The first test for the Auckland Plan's push for high-density living has started, and 3800 submissions are offering views on how the North Shore suburb of Milford should grow.
Milford is one of only four town centres marked in the Auckland Plan as "most market attractive" for intensification because of its existing amenities and bus service.
Yesterday, a developer began putting a case for changing the district plan provisions to enable high-rise apartments at the Milford Shopping Centre.
Planner Peter Reaburn, for Milford Centre Ltd, told a council hearings panel that many Milford resident were "happy with the area the way it is and do not want significant change".
But, he said, the "village character" would change, because it was marked on statutory planning documents for a high-density centre.
The Auckland Plan's directions meant the character of 200ha around the Milford shops would change over the next 30 years from its low-density residential nature.

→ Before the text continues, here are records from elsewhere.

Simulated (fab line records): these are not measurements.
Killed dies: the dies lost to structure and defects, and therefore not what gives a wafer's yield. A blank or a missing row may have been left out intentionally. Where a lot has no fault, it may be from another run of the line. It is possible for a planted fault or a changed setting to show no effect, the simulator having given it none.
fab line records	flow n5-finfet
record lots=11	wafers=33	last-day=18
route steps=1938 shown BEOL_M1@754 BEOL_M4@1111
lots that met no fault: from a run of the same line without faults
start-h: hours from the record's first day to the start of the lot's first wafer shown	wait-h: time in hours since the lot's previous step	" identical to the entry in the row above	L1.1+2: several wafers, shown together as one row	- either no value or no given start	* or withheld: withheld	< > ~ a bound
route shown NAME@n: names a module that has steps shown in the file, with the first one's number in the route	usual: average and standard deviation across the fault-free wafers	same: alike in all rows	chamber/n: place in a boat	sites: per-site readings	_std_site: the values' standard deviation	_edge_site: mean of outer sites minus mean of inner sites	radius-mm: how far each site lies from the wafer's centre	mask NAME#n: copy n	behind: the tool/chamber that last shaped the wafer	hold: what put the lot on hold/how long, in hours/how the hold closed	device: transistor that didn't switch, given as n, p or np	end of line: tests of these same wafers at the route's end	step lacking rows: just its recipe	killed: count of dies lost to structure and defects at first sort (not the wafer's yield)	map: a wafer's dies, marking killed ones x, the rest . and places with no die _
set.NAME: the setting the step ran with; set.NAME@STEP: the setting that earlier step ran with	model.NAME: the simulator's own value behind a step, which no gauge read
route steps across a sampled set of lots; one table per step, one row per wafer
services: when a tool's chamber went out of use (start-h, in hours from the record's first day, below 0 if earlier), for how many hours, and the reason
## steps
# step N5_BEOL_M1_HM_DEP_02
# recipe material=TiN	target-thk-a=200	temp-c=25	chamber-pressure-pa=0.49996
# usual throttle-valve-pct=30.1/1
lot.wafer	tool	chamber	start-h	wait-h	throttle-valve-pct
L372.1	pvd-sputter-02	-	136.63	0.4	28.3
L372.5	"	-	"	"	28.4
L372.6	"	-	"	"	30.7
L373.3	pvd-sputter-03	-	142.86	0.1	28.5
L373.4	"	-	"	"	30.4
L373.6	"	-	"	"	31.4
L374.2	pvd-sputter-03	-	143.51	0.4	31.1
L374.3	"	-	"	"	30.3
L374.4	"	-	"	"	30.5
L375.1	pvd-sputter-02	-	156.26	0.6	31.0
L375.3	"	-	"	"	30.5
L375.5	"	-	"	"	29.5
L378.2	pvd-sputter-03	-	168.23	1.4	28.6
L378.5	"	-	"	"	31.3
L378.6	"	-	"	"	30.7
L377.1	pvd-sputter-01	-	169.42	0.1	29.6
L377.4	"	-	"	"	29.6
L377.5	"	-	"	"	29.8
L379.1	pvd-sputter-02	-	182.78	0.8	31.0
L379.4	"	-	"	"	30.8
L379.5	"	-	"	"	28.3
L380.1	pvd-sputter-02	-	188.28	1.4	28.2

Three- to four-storey homes would be built to give a further 3500 units sought by planning documents in the town centre.
Current zoning in the area did not allow for a doubling of dwelling densities.
Mr Reaburn said the developer's proposed plan change would allow intensive residential development within the 2.9ha shopping centre site through a substantial increase in possible building heights.
Residential development would occur at specific points in an "overlay" area above the business 2 zone of the shops.
He disagreed with Auckland Council planning officials about the need for changing the sizes of the building envelopes, saying it would drastically change the amount and cost of development.
Height reductions for two of the tallest buildings were proposed by council landscape architect Leo Jew. This would mean the loss of 48 units which could come out of the plan change.
Mr Jew told the panel that he was concerned that design controls did not go far enough to balance the dominance and shadow of buildings.
He wanted the proposed 63m and 59m buildings reduced to 40m maximum height.
Mr Reaburn said the developer followed new design standards in proposing minimum sizes of 40sq m for studio or one-bedroom units, 55sq m for two-bedroom units and 70sq m for units with three or more bedrooms.
* 250 apartments on 2.9ha shopping centre site.
* 9 buildings proposed - from 21m (4 storey) to 63m high (16-17 storey).
* Issues include: Height, form and quality of buildings; effects on the amenity; traffic and parking.